When Boko Haram stormed into the town of Shaffa in Nigeria’s Borno State some weeks ago, members of the Bura Bible translation team joined thousands of others fleeing for their lives. But Dalta Balami, the translation committee secretary, didn’t make it. He was killed, along with dozens of others, as the militants rampaged through the largely Christian town. They burnt down churches, homes and businesses, and completely destroyed the Bura Bible translation office.*
Cardinal John Onaiyekan, the Roman Catholic Archbishop of Abuja, who takes a keen interest in Bible translation and chairs the Bible Society of Nigeria’s translation committee, was deeply saddened by the news. In an interview with United Bible Societies, which he serves as a member of its Global Council, he spoke about how Boko Haram’s aggression is threatening to stir up deep divisions in a country that has enjoyed relative peace despite its ‘unique mixture of Christians and Muslims.’
“Our population is roughly 50% Christian and 50% Muslim,” he explained. “As Africa’s most populous nation, we have substantial numbers of both religions – around 80 million of each.

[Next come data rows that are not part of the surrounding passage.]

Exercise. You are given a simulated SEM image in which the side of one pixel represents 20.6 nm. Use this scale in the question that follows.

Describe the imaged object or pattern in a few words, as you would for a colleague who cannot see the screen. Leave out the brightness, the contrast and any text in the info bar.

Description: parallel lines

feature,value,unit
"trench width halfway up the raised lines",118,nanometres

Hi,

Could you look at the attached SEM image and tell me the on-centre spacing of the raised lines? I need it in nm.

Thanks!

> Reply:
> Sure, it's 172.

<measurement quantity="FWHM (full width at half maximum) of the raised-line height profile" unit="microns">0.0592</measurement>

“We’ve always prided ourselves that Nigerian Christians and Muslims have learned to live together in relative peace. Not without occasional clashes, but in general, the average Nigerian Muslim and the average Nigerian Christian have no problem relating to each other. However, Boko Haram’s actions are threatening that.”
Deeply religious country
The cardinal acknowledged the importance of taking military action to ‘disarm the aggressor’, adding that ‘you cannot turn the other cheek and allow evil to thrive’. But he also believes that in a deeply religious country like Nigeria (a recent poll shows it to be the second most religious country in the world), a greater depth of interfaith understanding is vital for building peace.
“In Nigeria, as a Christian you cannot seriously promote the Bible and ignore the fact that you are living side by side with 80 million people who see the Quran as the sacred Word of God. And the same is true the other way. It’s something we need to pay more attention to.
“We need more openness and dialogue. We can continue to hold dearly to the sources of our own faith and spiritual orientation while leaving room that others, with whom we live every day, have their own.
If we get acquainted with each other’s sacred writings, we will discover common ground, which can then form the basis for collaboration, for living together in peace. If we’d had this depth of understanding, there would have been no room for Boko Haram.
“Because when we get to know more about each other, we discover that while we have different beliefs, it doesn’t mean that we’re against each other. In fact, we share many points of reference. We discover, for instance, that many biblical characters appear in the Quran. Jesus and Mary, in particular, are respected by both religions and Mary is actually mentioned more times in the Quran than in the New Testament! Many Catholics are impressed by the respect which Muslims have for Mary, the mother of Jesus.
“In addition, we discover that we aspire to the same basic tenets of morality, kindness and honesty. It’s good for Christians and Muslims alike to recognise that the Spirit of the Lord blows wherever he wills.
In the increasingly religiously charged environment in Nigeria, Cardinal John emphasised the importance of Christian witness.
“Our daily lives should reflect what we believe. In that way, we make the Bible available to those we live among. That doesn’t mean they’ll change and become Christians but they’ll at least be conversant with what we believe.
“Also, as it says in 1 Peter 3:15, ‘Be ready at all times to answer anyone who asks you to explain the hope you have in you.’ This means we need to know our Bible well.”
Cardinal John paid tribute to the bravery of Nigerian Christians who have sacrificed everything for what they believe in.
When push comes to shove, many Christians are showing who they are and standing up for their faith. Boko Haram is capturing villages and asking everyone to become Muslims. Christians are refusing, choosing to lose their homes, farms and businesses – and even their lives – rather than abandon their faith.
* Despite Boko Haram’s attack on the translation centre, the very first Bible in Bura – a language spoken by 250,000 people in north-eastern Nigeria – will be launched in December.